I’ve been monitoring the problematic node and now it is constantly resetting / restarting the used space value in the dashboard…
checking the recent log entires - it shows a lot of these errors…
I have restarted the node - but in that time - it keeps dropping that used pace to zero then tries to build it up… currently showing 29.07MB after 1h23m uptime…
Any help appreciated (note - only this node - others are fine)
These errors are a consequence of not updated databases.
If the storagenode service/container is crashing, you need to figure out why and fix the issue.

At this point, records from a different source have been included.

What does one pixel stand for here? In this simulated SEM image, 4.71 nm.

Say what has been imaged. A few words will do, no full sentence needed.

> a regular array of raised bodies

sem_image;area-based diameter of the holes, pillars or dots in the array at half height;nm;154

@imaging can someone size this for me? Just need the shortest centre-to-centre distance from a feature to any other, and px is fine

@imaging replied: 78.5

Search for FATAL and Unrecoverable errors in your logs, they may explain the reason for the crash.
You responded “not necessarily” to my question for posting the logs.
This is what I found when I searched the log for FATAL. I do not know how to output from the log anything with FATAL, so that was just using the find feature and I copied the log entry line.
2024-07-16T20:05:47-04:00 FATAL Unrecoverable error {"error": "piecestore monitor: timed out after 1m0s while verifying writability of storage directory", "errorVerbose": "piecestore monitor: timed out after 1m0s while verifying writability of storage directory\n\tstorj.io/storj/storagenode/monitor.(*Service).Run.func2.1:175\n\tstorj.io/common/sync2.(*Cycle).Run:160\n\tstorj.io/storj/storagenode/monitor.(*Service).Run.func2:164\n\tgolang.org/x/sync/errgroup.(*Group).Go.func1:78"}
This error requires to optimize the filesystem, if you already did so, but still get this error, seems your disk subsystem just slow. You may increase a timeout for this check to do not crash your node, with a some drawbacks, of course:
You could increase it by 30s seconds until the node would not stop to crash.
However, if you would be forced to increase it more than 5m0s (by the way, please check, what exact check it’s failed - the writeable or a readable?), then you likely have a bigger problem with this disk, maybe it’s dying. And also you would need to increase a writeable check interval too (it’s 5m0s by default).
Since you increasing it on 30s, to have 1m30s, then you do not need to increase the writeable check interval (it’s 5m0s by default, which is less than 1m30s).